Guide to GitHub and AWS SageMaker for the Open Problems Jamboree

This document is a guide to using the Open Problems in Single-Cell Analysis GitHub repository to edit Docker containers and prototype code in AWS SageMaker. In this guide, you will perform the following steps

Steps

Fork the SingleCellOpenProblems GitHub repository
Create a custom Dockerfile
Push this image to the Elastic Container Registry using GitHub Actions workflows
Attach this image to an AWS SageMaker Studio domain
Launch a notebook using the custom image

In addition to this guide, we've produced a video tutorial, Using GitHub and AWS for Open Problems in Single-Cell Analysis, which walks through every step of the process. In the video, we provide details that are helpful for troubleshooting if you're having issues. The video also performs all of the steps in the process from start to finish so you can see what needs to happen at each step. However, because of the troubleshooting tips and included wait times, the video is 40 minutes long. To make it quicker to get started, we've written out the steps in the process here and included time-stamped links to the video in case you'd like to see a specific step performed live.

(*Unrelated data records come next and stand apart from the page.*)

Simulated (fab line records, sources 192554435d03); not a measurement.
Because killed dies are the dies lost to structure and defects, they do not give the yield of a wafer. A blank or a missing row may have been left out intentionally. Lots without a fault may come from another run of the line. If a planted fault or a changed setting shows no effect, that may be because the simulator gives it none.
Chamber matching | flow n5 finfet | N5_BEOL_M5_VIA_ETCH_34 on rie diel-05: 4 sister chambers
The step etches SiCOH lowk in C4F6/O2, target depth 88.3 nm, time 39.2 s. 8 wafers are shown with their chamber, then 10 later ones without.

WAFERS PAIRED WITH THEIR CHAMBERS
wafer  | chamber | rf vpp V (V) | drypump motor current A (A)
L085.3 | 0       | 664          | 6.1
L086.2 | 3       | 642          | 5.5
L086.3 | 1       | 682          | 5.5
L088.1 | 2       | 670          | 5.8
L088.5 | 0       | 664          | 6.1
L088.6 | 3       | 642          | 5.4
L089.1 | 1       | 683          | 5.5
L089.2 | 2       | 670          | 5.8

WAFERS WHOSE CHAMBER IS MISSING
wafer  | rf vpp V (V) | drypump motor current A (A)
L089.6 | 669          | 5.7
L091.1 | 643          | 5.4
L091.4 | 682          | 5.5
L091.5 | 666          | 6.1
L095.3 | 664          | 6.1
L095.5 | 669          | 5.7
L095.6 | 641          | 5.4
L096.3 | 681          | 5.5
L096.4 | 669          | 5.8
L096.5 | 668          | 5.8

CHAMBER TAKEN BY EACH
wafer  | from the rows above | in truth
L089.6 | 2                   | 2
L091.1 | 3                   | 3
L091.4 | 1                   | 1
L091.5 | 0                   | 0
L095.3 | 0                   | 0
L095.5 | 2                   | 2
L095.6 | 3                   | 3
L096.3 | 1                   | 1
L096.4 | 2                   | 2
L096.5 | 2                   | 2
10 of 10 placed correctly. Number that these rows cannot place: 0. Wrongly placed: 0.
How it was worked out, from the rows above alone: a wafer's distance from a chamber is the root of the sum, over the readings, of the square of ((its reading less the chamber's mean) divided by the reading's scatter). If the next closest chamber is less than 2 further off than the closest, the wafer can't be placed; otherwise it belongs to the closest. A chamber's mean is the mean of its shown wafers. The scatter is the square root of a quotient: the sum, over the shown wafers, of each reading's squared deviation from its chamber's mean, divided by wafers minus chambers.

You also might find it helpful to consult AWS Documentation for bringing your own image to AWS SageMaker. You have two options using either the command-line interface (CLI) or a web interface (Console):

Custom Image with SageMaker Studio (CLI)
Custom Image with SageMaker Studio (Console).

There is a 1:1 correspondence between the steps to set up SageMaker using the CLI and the Console UI. We use the Console in our video and this guide, but feel free to use the CLI if you are more comfortable with it.

Introduction to the GitHub repository
- Why Docker containers?
- Prototyping within Docker containers
Getting started and forking the GitHub repository
Editing a Dockerfile
Find your Docker container on the Elastic Container Registry
Attach your Image to SageMaker Studio
Add user to SageMaker Studio
Open SageMaker Studio and Launch a Notebook using a Custom Image
- Selecting an instance type
- Kernel not found error

Introduction to the GitHub repository

Watch this section of the tutorial starting at [0:00]

Open Problems in Single-Cell Analysis is a project to aggregate and benchmark solutions to formalized problems in single-cell analysis.

To facilitate comparing methods designed for a particular task, we've created a platform that runs benchmarks on AWS servers. This allows individuals to upload code to a central repository and have their method benchmarked using a set of standardized datasets without needing access to compute resources to run the full pipeline.

Why Docker containers?

Because methods developers use different packages with their own sets dependencies and language requirements, we run each method, metric, and dataset loader in a Docker container. You can configure these containers to use a specific operating system, programming language, and any dependencies needed for a method. Each Docker containers is specified by a Dockerfile within the docker/ directory of the Open Problems GitHub repository. Consult the Docker documentation for guidance on creating a Dockerfile.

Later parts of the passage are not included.